Thursday, January 26, 2012

Thanks for Nothing, Obama

Thanks for nothing, Obama

Thursday, 26 January 2012 00:00
Reprinted From the Zimbabwe Herald via
Russia Today

The challenges, he said, were real. He called them serious and said there were many. America had gathered because the country had "chosen hope over fear, unity of purpose over conflict and discord," and proclaimed "an end to the petty grievances and false promises."

But three years to the day that Barack Obama told millions of Americans that it was these choices that brought him to Washington in his inaugural address from the steps of the Capitol Building - the hope, change and abolishment of false promises remain largely out of reach for the American people.

Obama took the oath of office on January 20, 2009, beginning a position he earned by promising a new era of peace and accepting his role as, as he put, aiding in the ushering in of "a new era of responsibility."

Three years later, however, the country's commander-in-chief has been persistently pounced on by both the press and public alike. He advertised a future built on hope, not fear, yet recently authorised the US military to indefinitely detain any American it sees fit.

There was more hope back then, hope for a unity of purpose over conflict and discord, yet he continued George W Bush's war in Iraq for more than 1 000 additional days and even aided the uprising in Libya - without asking Congress for approval or giving much in the way of an explanation.

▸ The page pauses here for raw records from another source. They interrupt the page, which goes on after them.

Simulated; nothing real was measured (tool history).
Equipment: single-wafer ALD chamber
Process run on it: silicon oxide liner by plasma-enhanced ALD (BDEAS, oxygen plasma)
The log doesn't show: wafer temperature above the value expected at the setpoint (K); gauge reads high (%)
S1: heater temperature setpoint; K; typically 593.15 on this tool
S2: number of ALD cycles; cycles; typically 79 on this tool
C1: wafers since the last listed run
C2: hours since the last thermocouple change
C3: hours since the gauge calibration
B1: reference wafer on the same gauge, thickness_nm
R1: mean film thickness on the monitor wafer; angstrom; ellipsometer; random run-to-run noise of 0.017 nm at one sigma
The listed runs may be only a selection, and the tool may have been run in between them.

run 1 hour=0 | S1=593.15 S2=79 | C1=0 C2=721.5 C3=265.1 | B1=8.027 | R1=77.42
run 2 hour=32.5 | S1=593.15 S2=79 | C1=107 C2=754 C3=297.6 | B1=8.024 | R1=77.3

And, as we reach four years after he addressed 1,5 million people in the US capital and spoke to billions worldwide, we can anticipate another speech on those same steps - and according to most recent polls the same person will deliver it.

Despite opposition from his own party in addition to that from the other side of the aisle, President Obama is currently polling as the most likely winner in the 2012 election.

After three years of broken promises, failed policies and dangerous legislation, is America only less than half done with Obama's reign in the White House?

Two days into office, Obama signed Executive Order 13492, vowing to suspend proceedings at the Guantanamo Bay military prison in Cuba - and to have the facility shut down within a year.

On January 22, 2009, the new president cited that "significant concerns "raised at home and abroad about detentions at the facility allowed him to insist that ending America's detention program there "would further the national security and foreign policy interests of the United States and the interests of justice."

But not even two years had passed when Obama approved the 2011 Defence Authorisation Bill, effectively preventing the closure of the facility, and as of January 2012, 171 men remain in the prison.

Some have now been there for over a decade.

"The commitment that the president has to closing Guantanamo Bay is as firm today as it was during the (2008) campaign," White House spokesman Jay Carney said earlier this year. Yet days before those comments to the media, Obama signed the updated Defence Authorisation Act for 2012, allowing the same grave, torturous and inhumane conditions Guantanamo's detainees have come to know so well to be imposed on Americans. In a signing statement that accompanied the bill, the president said, "I want to clarify that my Administration will not authorise the indefinite military detention without trial of American citizens." That declaration, however, was given two years after his last presidential memorandum promising the closing of Guantanamo - a promise broken time and time again.

As Americans wait for the closure of Gitmo, many of the president's other promises have either gone unfulfilled or broken - and many of them impact more than just the few dozen men behind bars at the facility in Cuba. On the campaign trail, Obama outlined a goal of putting humans back in outer space, insisting on having moon missions up and running again - with a Mars program being a not-so-distant goal for future generations, if not this one. Only a year into office, however, Obama told NASA to cancel its moon programme.

"By the mid 2030's," the president said at the Kennedy Space Centre in 2010, "I believe we can send humans to orbit Mars and return them safely to Earth. And a landing on Mars will follow and I expect to be around to see it." A year later, NASA's shuttle programme was abolished completely.

During his White House campaign, Obama vowed to "cut wasteful and ineffective programs" and "slash earmarks." Obama would vow to cut those earmarks to under US$7,9 billion - their pre-1994, Clinton Administration level. But one year into Obama's term, congressional earmarks had more than doubled that figure. Then, in July 2008, Senator Obama told ABC News, "I cannot guarantee that it is going to be in the first 100 days. But what I can guarantee is that we will have - in the first year - an immigration bill that I strongly support, and that I'm promoting. And I want to move that forward as quickly as possible."

Less than three years into his presidency though, Americans assumed to be in the country illegally can be detained, cuffed and questioned by law enforcement agents in Alabama, Arizona and Georgia. A swarm of immigrants has already migrated from Alabama in an exodus brought on by the fear of imprisonment, and other minorities say that they continue to feel prosecuted in America as anti-immigrant sentiment expands. And even a decade after 9/11, Islamophobia is as rampant as ever.

It might have outshone the errors that marred the Bush administration, but between on-going wars, promises rescinded and America's superiority on thin ice, to many that hope was never delivered. And the change? It wasn't for the better. - RT.